Democracy When You Least Expect It: Strong State Democratization in Authoritarian Asia


Thursday, October 4, 2018, 4:15pm to 5:30pm


Ash Center Foyer, Suite 200 N, 124 Mount Auburn Street, Cambridge, MA 02138

Democracy in Hard Places Seminar; co-sponsored by Kim Koo Forum on Korea Current Affairs at the Harvard Korea Institute

Joseph Wong
Ralph and Roz Halbert Professor of Innovation at the Munk School of Global Affairs, a Professor of Political Science in the Faculty of Arts and Science, University of Toronto

Professor Joseph Wong was appointed Associate Vice-President and Vice-Provost, International Student Experience on January 1, 2017. Professor Wong is currently the Ralph and Roz Halbert Professor of Innovation at the Munk School of Global Affairs and Public Policy, a Professor of Political Science in the Faculty of Arts and Science, and held the Canada Research Chair in Health, Democracy, and Development for two full terms, 2006 to 2016. He was the Director of the Asian Institute at the Munk School from 2005 to 2014.

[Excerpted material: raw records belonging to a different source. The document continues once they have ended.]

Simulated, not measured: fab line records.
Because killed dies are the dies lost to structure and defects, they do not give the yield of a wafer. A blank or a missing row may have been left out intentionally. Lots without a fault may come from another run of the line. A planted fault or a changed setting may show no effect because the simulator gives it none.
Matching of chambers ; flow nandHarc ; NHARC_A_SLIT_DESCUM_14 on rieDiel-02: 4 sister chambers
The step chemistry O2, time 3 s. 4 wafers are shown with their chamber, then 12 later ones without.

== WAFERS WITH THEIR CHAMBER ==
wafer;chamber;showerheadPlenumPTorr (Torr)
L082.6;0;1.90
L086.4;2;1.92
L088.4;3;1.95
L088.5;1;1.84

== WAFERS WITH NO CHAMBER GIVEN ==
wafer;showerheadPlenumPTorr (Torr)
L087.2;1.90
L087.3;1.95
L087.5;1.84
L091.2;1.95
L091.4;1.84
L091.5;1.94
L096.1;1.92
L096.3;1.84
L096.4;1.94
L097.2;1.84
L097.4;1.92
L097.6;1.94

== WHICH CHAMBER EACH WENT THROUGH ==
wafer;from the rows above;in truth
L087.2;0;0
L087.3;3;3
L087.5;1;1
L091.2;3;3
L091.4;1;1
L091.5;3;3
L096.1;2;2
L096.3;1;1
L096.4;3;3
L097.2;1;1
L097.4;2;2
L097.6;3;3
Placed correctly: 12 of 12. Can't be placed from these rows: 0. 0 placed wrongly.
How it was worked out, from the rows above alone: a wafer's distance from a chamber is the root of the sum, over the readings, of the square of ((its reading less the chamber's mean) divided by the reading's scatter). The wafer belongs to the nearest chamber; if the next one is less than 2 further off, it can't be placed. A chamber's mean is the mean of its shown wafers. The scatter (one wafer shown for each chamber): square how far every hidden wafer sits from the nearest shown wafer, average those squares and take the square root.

Professor Wong is the author of many academic articles and several books, including Healthy Democracies: Welfare Politics in Taiwan and South Korea and Betting on Biotech: Innovation and the Limits of Asia’s Developmental State, both published by Cornell University Press. He is the co-editor, with Edward Friedman, of Political Transitions in Dominant Party Systems: Learning to Lose, published by Routledge, and recently co-edited with Dilip Soman and Janice Stein Innovating for the Global South with the University of Toronto Press. Professor Wong’s articles have appeared in journals such as the Bulletin of the World Health Organization, Perspectives on Politics, Comparative Political Studies, Politics and Society, and Governance, among many others.

Professor Wong has been a visiting scholar at Harvard, Oxford, and other institutions in the US, Asia, and the UK. He has worked with international organizations and governments in Asia, Africa, the Americas, and Europe. Professor Wong’s current research focuses on poverty and innovation. He is also working with Professor Dan Slater (Chicago) on a book about Asia’s development and democracy, currently under contract with Princeton University Press.

Professor Wong teaches courses in the Department of Political Science, the Munk One program, and the Munk School of Global Affairs and Public Policy. Through his work at the Asian Institute and as the Co-Founder of the Global Ideas Institute, Professor Wong works with students from select Toronto-area high schools to provide intensive research and mentoring opportunities. Students are encouraged to learn about the world, to think in a global context, and are given opportunities to tackle global challenges. Professor Wong created the Reach Project at the Munk School of Global Affairs and Public Policy, in which he oversees student-led research and fieldwork on the challenges of social policy implementation and development in low and middle income countries, including South Africa, Brazil, India, Thailand, Rwanda, and Jordan. Nominated by his students, Professor Wong was the recipient of the Faculty of Arts & Science Outstanding Teaching Awards in 2012-2013. He values experiential learning and has designed a Summer Abroad course to bring together University of Toronto and Fudan University students in an environment that fosters cross-cultural dialogue on global politics.

Professor Wong received a B.A. (Hons.) in Political Science from McGill University in 1995, and an M.A. and Ph.D. in Political Science, in 1996 and 2001, from the University of Wisconsin-Madison.

Moderated by Scott Mainwaring, Jorge Paulo Lemann Professor of Brazil Studies, Harvard University

The conventional wisdom is that democracy emerges from the ashes of a collapsed authoritarian regime. In other words, democratic prospects look most enticing when dictatorships become weak, unstable or fall. Counterintuitively, democracy in Asia has tended to emerge when authoritarian regimes have been relatively strong. We call this democracy-through-strength, and illuminate this model through historical examples in Taiwan, Korea and Indonesia, and assess the prospects of democracy in authoritarian stalwarts like China.